Classic IT audit components in ML/AI context

While ML systems are an emerging technology, and their broad usage by public entities is just beginning, they share key features with regular software.

Notably, their development cycle is similar, which is why well-established standards, such as the CRISP-DM cycle that was introduced in Chapter 3, may be applied to break down the lifecycle of such an application into several phases that can be audited all at once or selectively.

Thus, auditors may apply the same techniques and audit questions that would be appropriate for regular IT performance and compliance audits for some of these phases. Risks that may occur in regular software development projects are also of relevance to ML algorithm development, however, one has to keep the risks that are unique to ML applications in mind (a selection of these risks is included in Sections 3.1 to 3.5).

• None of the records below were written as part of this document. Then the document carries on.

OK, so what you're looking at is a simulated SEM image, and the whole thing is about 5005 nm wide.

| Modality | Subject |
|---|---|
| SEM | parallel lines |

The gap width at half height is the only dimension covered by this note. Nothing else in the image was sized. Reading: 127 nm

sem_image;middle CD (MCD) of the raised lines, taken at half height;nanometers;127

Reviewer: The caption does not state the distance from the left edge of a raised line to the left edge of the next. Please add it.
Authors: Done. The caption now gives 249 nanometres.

Therefore, it might be suitable to either audit ML systems in teams that are composed of specialist auditors, IT auditors and data scientists, or to focus on one component (data science or classical IT audit) while keeping the other component in mind. Teams that lack the necessary experience in data science might be well-advised to rely on the expertise of their data science colleagues, while teams that lack experience in classical IT audits would be well-advised to delegate certain aspects of the audit to more experienced IT auditors. This well- balanced approach guarantees that no aspects of the system are left unaudited due to a potential lack in knowledge or tools.

The first audit of a system with ML components that was performed by the Bundesrechnungshof, the German SAI, successfully applied the approach detailed above: the audit team was composed of a specialist auditor with good knowledge of the auditee organisation and two technical auditors (one with an IT background, one with a background in natural sciences). The auditors were recruited from their respective audit units to form the ML audit team for this specific audit.

The audit of the following phases might benefit from auditors with an IT or specialist background:

  1. Business understanding (see Section 3.1)
  2. Deployment and change management (see Section 3.1)
  3. Operation (see Section 3.4)

However, the following phases of the CRISP-DM cycle might be more suited to an audit by data scientists with a background in ML:

  1. Data preparation (see Section 3.2)
  2. Modelling (see Section 3.3)
  3. Evaluation (see Section 3.5)

The ‘data understanding’ phase (see Section 3.2), might benefit from a combined approach as it requires a technical understanding of the data as well as an understanding of the business goal that is supposed to be reached by the application of the ML algorithm on the data.

The ML audit helper tool that is included with this paper offers a host of questions that are suitable to all phases of the CRISP-DM cycle, for specialist auditors and IT auditors, as well as for data scientists.